Chris Hostetter wrote:
Committers tend to prefer abstract classes for extension points because it makes it easier to support backwards compatibility in the cases were we want to add methods to extendable APIs and the "default" behavior for these new methods is simple (or obvious delegation to existing methods) so that people who have writen custom impls can upgrade easily without needing to invest time in making changes.

Yes, this is a huge problem with interfaces. We struggle with it in Hadoop, where interfaces were used extensively and keep us from improving core APIs in much-needed ways. In the end we'll end up replacing them with abstract classes in a new package.

But abstract classes can be harder to mock when doing mock testing, and some developers would prefer interfaces that they can implement with their existing classes -- i suspect these people who would prefer interfaces are willing to invest the time to make changes to their impls when upgrading lucene if the interfaces were to change.

These problems seem more easily surmountable. It should be no harder to implement a mock version of an abstract class than an interface. And developers are not much burdened by being unable to use a single class for many things.
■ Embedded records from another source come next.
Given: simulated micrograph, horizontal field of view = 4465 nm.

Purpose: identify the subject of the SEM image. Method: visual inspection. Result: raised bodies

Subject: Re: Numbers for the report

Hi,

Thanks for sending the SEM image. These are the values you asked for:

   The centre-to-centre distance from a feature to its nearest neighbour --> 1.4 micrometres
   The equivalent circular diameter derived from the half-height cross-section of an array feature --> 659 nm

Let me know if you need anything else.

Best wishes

Perhaps the solution is a middle ground: altering our APIs such that all extension points we advertise have both an abstract base class as well as an interface and all methods that take them as arguments use the interface name. then we relax our backcompat commitments such that we garuntee between minor releases that the interfaces won't change unless the corrisponding abstract base class changes to acocunt for it ... so if customers subclass the base class their code will continue to work, but if they implement the interface directly ignoring the base class they are on their own to ensure their code compiles against future minor versions.

It will be hard to enforce this. Applications will implement the interfaces and will be broken by changes to them and folks will complain, generating lengthy, non-productive incompatibility flamewars.

After 10 years of Java programming, I find that interfaces are rarely worth the trouble they create. They're handy for single-method things that never change, like Comparable, Runnable, and Cloneable, but for any more complicated API that's part of an evolving system they're usually a mistake.